This is for anyone who has knowledge of electromagnetism and/or the university curriculum decision making process. I'd like only serious responses please, I am hoping to learn something here.
So, for those of you who have taken electromagnetism classes, you know the whole language, right. First you are taught the very basic process of electrostatics (charges, electric fields, definition of voltage). Then, one day, the teacher starts talking a whole different language. You learn about potential in a circuit, and about all the features in the artificial situations of idealized circuits. You learn that V=IR and kirchoffs rules.
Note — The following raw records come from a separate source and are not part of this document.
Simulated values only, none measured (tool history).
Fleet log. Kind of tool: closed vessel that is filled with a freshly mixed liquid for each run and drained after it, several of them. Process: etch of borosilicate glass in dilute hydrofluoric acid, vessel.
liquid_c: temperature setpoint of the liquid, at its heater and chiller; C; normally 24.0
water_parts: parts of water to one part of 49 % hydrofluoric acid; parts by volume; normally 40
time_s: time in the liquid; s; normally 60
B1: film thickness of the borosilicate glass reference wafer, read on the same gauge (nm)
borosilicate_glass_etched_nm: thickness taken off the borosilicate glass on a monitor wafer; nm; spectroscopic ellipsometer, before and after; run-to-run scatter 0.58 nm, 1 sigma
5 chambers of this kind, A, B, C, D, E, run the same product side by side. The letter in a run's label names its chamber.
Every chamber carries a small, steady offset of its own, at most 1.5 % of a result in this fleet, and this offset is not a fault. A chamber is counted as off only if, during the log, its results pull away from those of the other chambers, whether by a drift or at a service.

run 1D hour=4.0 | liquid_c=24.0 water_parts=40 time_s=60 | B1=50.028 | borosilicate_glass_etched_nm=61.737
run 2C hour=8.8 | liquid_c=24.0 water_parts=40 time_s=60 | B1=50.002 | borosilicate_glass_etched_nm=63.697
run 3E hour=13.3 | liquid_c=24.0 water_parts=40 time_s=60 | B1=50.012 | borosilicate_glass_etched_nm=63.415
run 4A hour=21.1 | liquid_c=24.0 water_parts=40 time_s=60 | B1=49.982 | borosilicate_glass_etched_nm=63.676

Wait a minute though! What happened to the charges? What happened to the electric field. The mind checks for an understanding of mechanism, so you try to figure out what's actually happening with the charges in a circuit. I dare you to try it now. Try to explain some basic circuit phenomenon in terms of charges and electric fields.
If you've been taught electromagnetism the traditional way, you won't be able to do this. "how is there a potential difference in a wire across a circuit, when the source of the potential difference is all the way over there" "Does the electric field bend into the wire or something"?
The typical teacher responses to this are:
Robotically reemphasize that thier is a potential difference across the circuit.
Indroduce a vague (and false) principle of 'direct contact'
Say (falsely) that the electrons push each other along, like water in a pipe.
The truth is, in some very short time before the current flows, the electric from, say, a capacitor, pushes the charges around until they align in a 'steady state' distribution along the wire. Then there is actually an electric field in the wire and the current flows.
So my real question is, why haven't physics professors changed thier way of teaching electromagnetism. The misconceptions the current method causes, and the lack of understanding it leaves students with is OBVIOUS.
So how do curriculum decisions get made, and what is preventing progress in curriculums in math and science departments?